We have very little information about where our ancient Italian Alabasters and Onyxes were extracted, but it’s probable that there were many more locations than some historians believe.
History is carved in the rock
It may be that the producers of these stone varieties sold them as “oriental” in order to increase their value.
The alabasters we are so fond of do not always come from well-known quarries, but are sometimes part of occasional discoveries found among limestone rock used for other purposes. In 1845, F. Corsi gave the name “Alabastro di Palombara” to a particular type of alabaster onyx, found in the Villa Palombara on the Esquiline Hill in Rome – once part of an Imperial residence; he believed its origins to be in Asia Minor.
Referring to the same type of stone, in their 1979 book Le pietre ornamentali di Roma Antica, Vincenzo De Michele and Ugo Zezza write that this alabaster in fact appears to come from the quarries at Montaione. This type of stone, although the base colour varies, generally has undulating markings which range from ivory white to amber yellow and even black, and it is marketed with the names: amber yellow, silver, bronze, black.
An examination of the Catalogue of the Collection of Materials for construction and ornamentation produced by the R° Comitato Geologico Italiano in 1875 reveals that Montaione Onyx was used in large quantities, although there is little documentary evidence of its use in buildings, as it was probably traded under a different name.
Montaione Onyx was supplied in various colour versions: dark brown, brown and white bands and black and white bands. When cut parallel to the direction of the bed, the patterns known as “clouds” or “flowers” were obtained, and even “tortoise-shell”; the latter appear in some examples of Palombara Alabaster.

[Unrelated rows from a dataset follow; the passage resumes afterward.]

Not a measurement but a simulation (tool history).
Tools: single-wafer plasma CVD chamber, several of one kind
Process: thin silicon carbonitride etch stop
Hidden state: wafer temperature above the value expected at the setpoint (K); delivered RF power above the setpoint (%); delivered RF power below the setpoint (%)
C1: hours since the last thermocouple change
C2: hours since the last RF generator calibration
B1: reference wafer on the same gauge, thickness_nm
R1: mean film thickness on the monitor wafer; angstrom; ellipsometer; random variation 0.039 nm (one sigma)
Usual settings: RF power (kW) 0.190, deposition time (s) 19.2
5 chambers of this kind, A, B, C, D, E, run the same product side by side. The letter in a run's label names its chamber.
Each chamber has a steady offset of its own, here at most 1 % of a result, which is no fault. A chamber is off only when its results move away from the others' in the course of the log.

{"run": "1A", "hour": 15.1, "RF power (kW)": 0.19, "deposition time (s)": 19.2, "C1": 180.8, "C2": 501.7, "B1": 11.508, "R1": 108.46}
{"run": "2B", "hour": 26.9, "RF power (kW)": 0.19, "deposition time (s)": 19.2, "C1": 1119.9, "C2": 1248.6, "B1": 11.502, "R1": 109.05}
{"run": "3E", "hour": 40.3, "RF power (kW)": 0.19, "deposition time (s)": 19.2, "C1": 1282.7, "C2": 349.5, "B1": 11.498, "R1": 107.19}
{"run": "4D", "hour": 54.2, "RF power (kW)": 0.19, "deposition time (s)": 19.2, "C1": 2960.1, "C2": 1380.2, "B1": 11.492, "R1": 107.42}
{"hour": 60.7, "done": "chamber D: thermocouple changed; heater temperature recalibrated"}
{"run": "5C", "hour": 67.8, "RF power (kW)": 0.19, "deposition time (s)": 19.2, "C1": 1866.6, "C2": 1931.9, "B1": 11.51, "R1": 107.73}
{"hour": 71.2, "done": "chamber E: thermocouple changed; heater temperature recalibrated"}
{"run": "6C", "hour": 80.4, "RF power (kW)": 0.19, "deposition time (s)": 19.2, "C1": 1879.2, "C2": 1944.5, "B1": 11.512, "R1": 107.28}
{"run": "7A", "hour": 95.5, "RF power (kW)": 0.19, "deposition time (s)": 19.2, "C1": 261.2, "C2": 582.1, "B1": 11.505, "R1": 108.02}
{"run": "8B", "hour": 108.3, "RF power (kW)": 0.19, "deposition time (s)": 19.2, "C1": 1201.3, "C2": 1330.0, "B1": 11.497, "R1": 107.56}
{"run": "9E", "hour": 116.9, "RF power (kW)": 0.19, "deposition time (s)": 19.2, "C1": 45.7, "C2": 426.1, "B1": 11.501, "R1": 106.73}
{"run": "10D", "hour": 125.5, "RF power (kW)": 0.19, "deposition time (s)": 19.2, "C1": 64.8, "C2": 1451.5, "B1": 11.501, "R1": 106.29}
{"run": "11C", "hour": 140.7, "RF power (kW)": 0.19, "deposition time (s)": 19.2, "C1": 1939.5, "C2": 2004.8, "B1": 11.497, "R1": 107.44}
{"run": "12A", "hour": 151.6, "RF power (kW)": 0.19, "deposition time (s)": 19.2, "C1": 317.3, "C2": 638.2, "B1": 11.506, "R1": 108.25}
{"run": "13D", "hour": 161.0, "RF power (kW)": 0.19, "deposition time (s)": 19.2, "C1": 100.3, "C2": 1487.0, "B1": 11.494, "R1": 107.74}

But when cut perpendicular to the direction of the bed, the patterns were “linear”, showing alternating bands of colour. These “linear” versions are the type predominantly used in decoration. One specific case of linear onyx from Montaione appears in the type “Fisherman’s Onyx”, which has black bands alternating with more or less pale bands (called “unique in the world” by M. Pieri).
The Montaione area
The area of Montaione has been inhabited since Etruscan and Roman times, as we know from extensive archaeological finds such as the remains of necropolises and furnaces at Poggio all'Aglione, Belafonte and other places.